Hi all,
Hope you are doing great.
I have a system of faults in the middle of a plate and I’m going to impose some boundary condition (left lateral movement to the boundary of the plate) and see how the faults within the plate are reacting to this moveme
nts. You can see the image below for more clarification. My question is, can PyLith do that?
I assume you want to impose fault friction on the faults. PyLith v2 has this capability. PyLith v3 and later do not yet have fault friction, only prescribed slip. PyLith can only handle the fault geometry you show in your diagram if the fault intersections are T intersections. That is, you can have one through-going fault, but the other fault must end where it intersects the through-going fault. For the simple problem you show, I recommend starting in 2D and then going to 3D only if necessary.
This is not what we want to do, which is to find the response of a frictionless fault to an applied stress or strain field. This can be done by the code 3D-DEF of Gomberg and Ellis (1993) that performs elastic dislocation boundary-element calculations using Okada’s (1992) subroutines. The boundary element method permits one to examine, for example, how a fault will slip in response to applied stresses.

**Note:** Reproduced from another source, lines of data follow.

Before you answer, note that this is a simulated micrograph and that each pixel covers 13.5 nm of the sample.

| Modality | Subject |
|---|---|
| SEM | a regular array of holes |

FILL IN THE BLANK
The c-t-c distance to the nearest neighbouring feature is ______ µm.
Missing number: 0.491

Unfortunately, Okada’s codes are limited to rectangular elements in a homogeneous half-space. We want to examine the deformation of the South Georgia continental block, sandwiched between the South America plate on the north and the Scotia plate on the south, along the strike-slip North Scotia Ridge. 3D-DEF can do this for a homogeneous model, but we would like to include the strength and crustal structure differences between the continental and oceanic components. The model consists of a large block whose boundary conditions are the plate movements and we would like to calculate the surface deformations due to the plate motions for the locked strike-slip faults for both the ocean-ocean and ocean-continent segments.
The model looks something like the image below. The dashed lines are the surface outcrops of the strike slip plate boundary and the / and \ are the restraining and releasing bends associated with the boundaries of the S. Georgia block sandwiched between them. The boundary condition on the plate boundaries is that they are locked from the surface to some locking depth with a freely slipping fault to the bottom of the model below the locking depth. We have done this using 3D-DEF with vertical faults restricted from opening and get the usual strike-slip deformation patterns for a homogeneous medium across the plate boundaries. We did it for S. Georgia’s boundaries being completely locked on the north only(no freely slipping fault to the base of the model, so attached to S. America), completely locked on the south only (being part of Scotia) and both north and south boundaries being free below a locking depth (independent). We want to do it with inhomogeneous material properties and non-rectangular faults. We have also done it in the free, performance limited, student version of Abaqus, which demonstrates it can be done, but we do not have access to the full version.
< ---------------------
South America Plate
/-------------------------\
--------------------------------------/ ---------------------------------------------
\ S. Georgia block /
\------------------------/
Scotia Plate
------------------- >
J.S. Gomberg and Michael Ellis, 1993, 3D-DEF; a user’s manual (a three-dimensional, boundary element modeling program), Open-File Report 93-547
Yoshimitsu Okada; Internal deformation due to shear and tensile faults in a half-space. Bulletin of the Seismological Society of America 1992; 82 (2): 1018–1040. doi: https://doi.org/10.1785/BSSA0820021018
Thank you for providing additional details.
The fault formulation with friction includes the case where the friction is zero. For faults locked above some depth, I would use a high static coefficient of friction in those regions and then a lower or zero coefficient of friction in the “freely slipping” regions.
PyLith supports variation in the parameters for bulk and fault constitutive models using spatial databases as described in the manual and demonstrated in the example suite.